Almost half of Americans view red flag gun control laws as a possible way for local authorities and government officials to more easily take guns away from citizens, according to a new poll from Convention of States Action and the Trafalgar Group.
In the poll, respondents were asked if red flag laws, which give authorities the power to temporarily take away guns from individuals, has the potential to be abused to disarm political opponents.
A total of 46.7% said yes, 30.8% said no, and 22.5% were unsure. The majority of Republicans and independents believe the law could be used against the government's critics.
Americans want real, workable solutions to the mass shootings we are seeing in this nation, but it’s obvious that they don’t see the proposed ‘red flag’ laws as the answer,” said Mark Meckler, President of Convention of States Action.

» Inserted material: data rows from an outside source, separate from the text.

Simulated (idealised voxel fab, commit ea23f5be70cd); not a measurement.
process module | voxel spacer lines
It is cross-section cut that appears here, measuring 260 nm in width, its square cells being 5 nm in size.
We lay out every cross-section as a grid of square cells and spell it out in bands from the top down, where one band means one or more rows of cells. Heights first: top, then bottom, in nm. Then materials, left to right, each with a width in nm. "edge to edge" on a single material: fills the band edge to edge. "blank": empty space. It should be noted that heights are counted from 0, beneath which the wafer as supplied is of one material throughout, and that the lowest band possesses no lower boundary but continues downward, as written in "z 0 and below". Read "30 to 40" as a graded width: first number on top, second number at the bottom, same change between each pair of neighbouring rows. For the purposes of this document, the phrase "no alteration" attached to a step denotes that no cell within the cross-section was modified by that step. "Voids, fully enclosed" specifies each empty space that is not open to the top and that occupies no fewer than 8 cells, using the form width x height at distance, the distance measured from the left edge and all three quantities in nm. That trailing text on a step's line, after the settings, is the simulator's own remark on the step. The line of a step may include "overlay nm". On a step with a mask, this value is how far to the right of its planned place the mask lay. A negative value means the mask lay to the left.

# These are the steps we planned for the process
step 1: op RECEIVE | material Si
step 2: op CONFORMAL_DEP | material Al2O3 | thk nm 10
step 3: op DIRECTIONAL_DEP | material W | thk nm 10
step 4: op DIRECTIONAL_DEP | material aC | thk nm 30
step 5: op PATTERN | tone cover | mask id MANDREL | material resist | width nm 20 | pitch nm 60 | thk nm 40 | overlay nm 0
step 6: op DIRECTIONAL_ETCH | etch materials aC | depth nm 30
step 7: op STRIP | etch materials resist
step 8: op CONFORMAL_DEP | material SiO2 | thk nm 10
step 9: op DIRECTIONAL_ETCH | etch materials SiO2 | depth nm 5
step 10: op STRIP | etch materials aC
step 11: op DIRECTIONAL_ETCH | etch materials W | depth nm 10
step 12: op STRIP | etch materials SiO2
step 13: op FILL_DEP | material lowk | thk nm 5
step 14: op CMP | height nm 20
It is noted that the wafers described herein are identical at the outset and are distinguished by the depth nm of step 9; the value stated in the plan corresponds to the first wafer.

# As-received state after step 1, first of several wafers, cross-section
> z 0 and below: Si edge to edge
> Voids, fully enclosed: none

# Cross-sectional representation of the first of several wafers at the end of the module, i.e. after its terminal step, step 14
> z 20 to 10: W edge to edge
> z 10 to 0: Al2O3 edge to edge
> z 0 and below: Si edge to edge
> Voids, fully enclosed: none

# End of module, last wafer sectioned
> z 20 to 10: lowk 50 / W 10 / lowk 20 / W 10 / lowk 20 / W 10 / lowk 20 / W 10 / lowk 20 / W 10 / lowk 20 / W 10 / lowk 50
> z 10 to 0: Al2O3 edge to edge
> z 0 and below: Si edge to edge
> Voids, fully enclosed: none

“Government officials at all levels have spent the last two years demonizing their opponents and using whatever means possible to censor or threaten those who disagree with them, so the idea that we should now trust those same people to not abuse a law that could infringe on basic constitutional rights is laughable. More and more Americans are coming to the conclusion that the government abuses any power it’s given, and they are responding accordingly."
Despite the disapproval, Congress appears to be moving along with red flag gun laws anyway.
The Senate introduced a new gun control bill on Tuesday night, and with support from 14 Republicans, appears to have enough support to pass. The bill contains the controversial “red flag” gun measures, coined as the “crisis intervention program.”
Under the legislation, the government would provide grants to states that implement red flag laws, an enticing incentive to states seeking extra funding.
“Unless a person is convicted of a crime or is adjudicated mentally ill, their ability to purchase a firearm will not be impacted by this legislation,” said Sen. John Cornyn, the Republican leaders of the bill.
There's a visible route to the White House with what appears to be enough support in the House and Senate, meaning the gun control bill with "crisis intervention" authority could soon become law, despite the lack of American support.